I'd expect them to read the detailed breakdown and check against the full text to confirm accuracy, but if the PM in question is Alexander Boris de Pfeffel Johnson he'd read -- oh look, it's a hot blonde with big knockers! Cowabunga!

Date: 2021-01-14 06:51 pm (UTC)
calimac: (Default)
From: [personal profile] calimac
I'd expect a normal PM to read a detailed briefing document, and then have a detailed briefing with the experts.

I'd also expect the PM's fisheries minister to be particularly familiar with the fisheries sections, but that may be just me.

Date: 2021-01-14 08:04 pm (UTC)
dewline: Text - "On the DEWLine" (Default)
From: [personal profile] dewline
Boris Johnson? Yeah, he'd definitely try to make his staff whittle it down to one page if he thinks he can get away with it.

Justin Trudeau, on the other hand, is made of intellectually stronger stuff. I'd expect him to want anywhere from 20 to 100 pages in his briefing docs, with an option for deeper detail wherever he feels the need.

Date: 2021-01-14 08:51 pm (UTC)
stormclouds: (Default)
From: [personal profile] stormclouds
I clicked on the whole thing but I suspect I just want to punish Boris. Or whoever ended up being PM when this shitty thing finally went through.
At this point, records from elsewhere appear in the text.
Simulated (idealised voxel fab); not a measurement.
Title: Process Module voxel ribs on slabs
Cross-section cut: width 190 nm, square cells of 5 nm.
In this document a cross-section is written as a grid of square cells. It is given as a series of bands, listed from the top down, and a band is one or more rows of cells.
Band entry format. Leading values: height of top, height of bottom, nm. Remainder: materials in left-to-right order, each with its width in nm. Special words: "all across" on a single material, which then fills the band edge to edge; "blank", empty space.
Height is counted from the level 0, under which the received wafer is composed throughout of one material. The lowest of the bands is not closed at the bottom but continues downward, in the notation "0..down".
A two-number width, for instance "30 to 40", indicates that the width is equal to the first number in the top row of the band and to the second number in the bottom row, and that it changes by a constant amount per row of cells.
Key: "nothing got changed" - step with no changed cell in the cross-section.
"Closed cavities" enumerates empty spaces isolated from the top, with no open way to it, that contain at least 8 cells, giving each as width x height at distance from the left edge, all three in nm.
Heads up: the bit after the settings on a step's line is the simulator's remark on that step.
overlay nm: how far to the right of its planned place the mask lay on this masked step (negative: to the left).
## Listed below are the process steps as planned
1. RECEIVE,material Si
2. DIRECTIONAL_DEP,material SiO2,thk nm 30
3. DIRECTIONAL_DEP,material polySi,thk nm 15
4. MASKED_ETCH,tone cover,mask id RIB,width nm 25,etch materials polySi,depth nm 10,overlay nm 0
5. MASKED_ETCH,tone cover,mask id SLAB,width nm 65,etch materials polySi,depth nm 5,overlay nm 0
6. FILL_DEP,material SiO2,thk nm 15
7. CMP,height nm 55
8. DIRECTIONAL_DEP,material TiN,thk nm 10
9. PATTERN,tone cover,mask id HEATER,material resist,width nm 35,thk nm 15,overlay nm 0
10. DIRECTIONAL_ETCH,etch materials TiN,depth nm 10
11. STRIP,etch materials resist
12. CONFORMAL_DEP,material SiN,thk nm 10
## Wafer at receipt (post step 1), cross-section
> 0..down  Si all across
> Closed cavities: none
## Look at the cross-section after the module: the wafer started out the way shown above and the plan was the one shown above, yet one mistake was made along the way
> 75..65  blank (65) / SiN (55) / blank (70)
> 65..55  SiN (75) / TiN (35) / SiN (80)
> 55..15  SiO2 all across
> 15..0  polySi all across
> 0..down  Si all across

Date: 2021-01-14 09:53 pm (UTC)
symbioid: (Default)
From: [personal profile] symbioid
I'd say for 1200 pages, you'd need a couple hundred to really suffice. Mayybe 100 could work. But I think 200-300 would really be necessary (but I also am visual so my "overview" would require more than just a lot of text - but charts/graphcs, explanations which would take more space).

Date: 2021-01-14 10:11 pm (UTC)
nickbarlow: (Default)
From: [personal profile] nickbarlow
I went for a combination of 100 pages and SEIWEIC, because I'd expect him to have a detailed brief in the 20-100 page range at the end of the process, but I'd also expect him to have been keeping on top of the details of the deal as it evolved, so a lot of that briefing would be confirming things he already knew and had been briefed on before. I've had political responsibility for very complicated things before (not quite international trade deal level) and I wouldn't expect to know all the details, but I would expect to have been kept abreast of the most contentious issues and know how things have changed. I'd also want the answers to key questions (like "how screwed is X industry as a result of this?") so I was prepared for the questions that will come.

Well!

Date: 2021-01-15 12:18 am (UTC)
lsanderson: (Default)
From: [personal profile] lsanderson
I'd expect a fearful leader would read a summary - a page or two and be thoroughly briefed by and question the team negotiating the deal.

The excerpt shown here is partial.